II. Import Dataset Schema

  1. For the next pipeline, you'll be working with the specific data in the CSV files that you've created. To do that effectively, you will need the data schema.

  2. Select the Yellowcab_CSV_Data dataset under Factory Resources ->\ Datasets, and click the Schema tab.


  3. Click Import schema and select From files with '*.csv'.


  4. Verify the parameter settings in the panel/blade that opens, and click OK.


  5. You should now see the columns and data types as shown below. If you recall, we designated all of the columns as strings in a prior step.


  6. You can now use this schema in the data flow you'll create in the next section.

III. Working with Data Flows

Though the names might differ slightly, your final dataflow will look something like this:


Let's walk through this process one step at a time.

  1. Create a new pipeline under Factory Resources. As a reminder, you can do this in one of two ways:

    1. Click the + sign to open the Add new resource menu and select Pipeline.
    2. Click the ... ellipsis next to Pipelines and select New pipeline.
  2. Name your new pipeline "nyctaxiyellow_dataflow_pl"

  3. As before, click on the Move & transform category under Activities.

  4. This time, drag and drop the Data flow activity onto the canvas.

  5. A panel/blade called Adding data flow will open automatically.


  6. Select Create a new data flow.

  7. Select Mapping Data Flow and click OK. To learn about the two different types of data flows, visit the overviews linked below in the Resources section.

  8. You will automatically be taken to the data flow canvas, with a prompt to enter your first data source.


  9. Give your dataflow a descriptive name like "nyctaxi_yellow_df" and close the Properties tab.
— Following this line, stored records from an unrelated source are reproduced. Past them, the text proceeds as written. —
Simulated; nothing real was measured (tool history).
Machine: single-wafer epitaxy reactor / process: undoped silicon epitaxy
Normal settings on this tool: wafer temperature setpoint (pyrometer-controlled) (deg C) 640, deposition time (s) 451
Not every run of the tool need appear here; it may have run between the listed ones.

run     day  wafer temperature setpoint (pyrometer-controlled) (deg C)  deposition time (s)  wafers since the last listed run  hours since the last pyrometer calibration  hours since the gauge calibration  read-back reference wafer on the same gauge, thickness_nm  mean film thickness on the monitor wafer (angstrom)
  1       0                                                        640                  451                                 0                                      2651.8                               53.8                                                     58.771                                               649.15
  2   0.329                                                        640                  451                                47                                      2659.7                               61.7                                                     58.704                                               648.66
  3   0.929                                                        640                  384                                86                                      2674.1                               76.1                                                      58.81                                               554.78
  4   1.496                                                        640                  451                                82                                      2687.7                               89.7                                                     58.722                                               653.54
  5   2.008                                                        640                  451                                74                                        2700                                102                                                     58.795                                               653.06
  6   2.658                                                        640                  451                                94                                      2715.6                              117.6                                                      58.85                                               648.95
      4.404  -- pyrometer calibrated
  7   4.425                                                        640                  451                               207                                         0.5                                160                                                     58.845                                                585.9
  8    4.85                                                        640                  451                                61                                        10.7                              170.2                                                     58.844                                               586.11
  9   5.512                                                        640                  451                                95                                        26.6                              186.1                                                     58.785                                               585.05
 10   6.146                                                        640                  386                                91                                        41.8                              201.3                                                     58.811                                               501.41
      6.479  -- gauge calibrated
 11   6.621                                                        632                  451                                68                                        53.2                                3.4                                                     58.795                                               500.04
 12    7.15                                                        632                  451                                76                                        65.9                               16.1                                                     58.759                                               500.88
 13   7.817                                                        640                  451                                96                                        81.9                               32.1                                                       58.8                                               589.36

  10. Click on the Add Source box, and you'll see a quick walkthrough that explains how data flows work.


  11. The three data sources you'll be using in this data flow are:

    1. the CSV output from the prior data flow
    2. payments lookup data
    3. zone lookup data
  12. Configure your first data source to look like the screenshot below:

    1. Output stream name: YellowTrip
    2. Source type: Dataset
    3. Dataset: Yellowcab_CSV_Data


  13. Click on the Projection tab. You will see the data schema imported in the prior section. Here, you can modify the data types. Specify the following data types:


  1. You can then click the Data preview tab to preview your data.

  2. Now that you've configured the source, you're ready to work with your data. Click the small + sign at the bottom right of your datasource on the canvas. You will see a list of transformation options.


  1. Select Derived Column. Each transformation will have its own settings and configuration options.

    1. Give your Output stream name a name, such as "DerivedColumns."
    2. The Incoming stream will auto-populate with the name of the source you specified above.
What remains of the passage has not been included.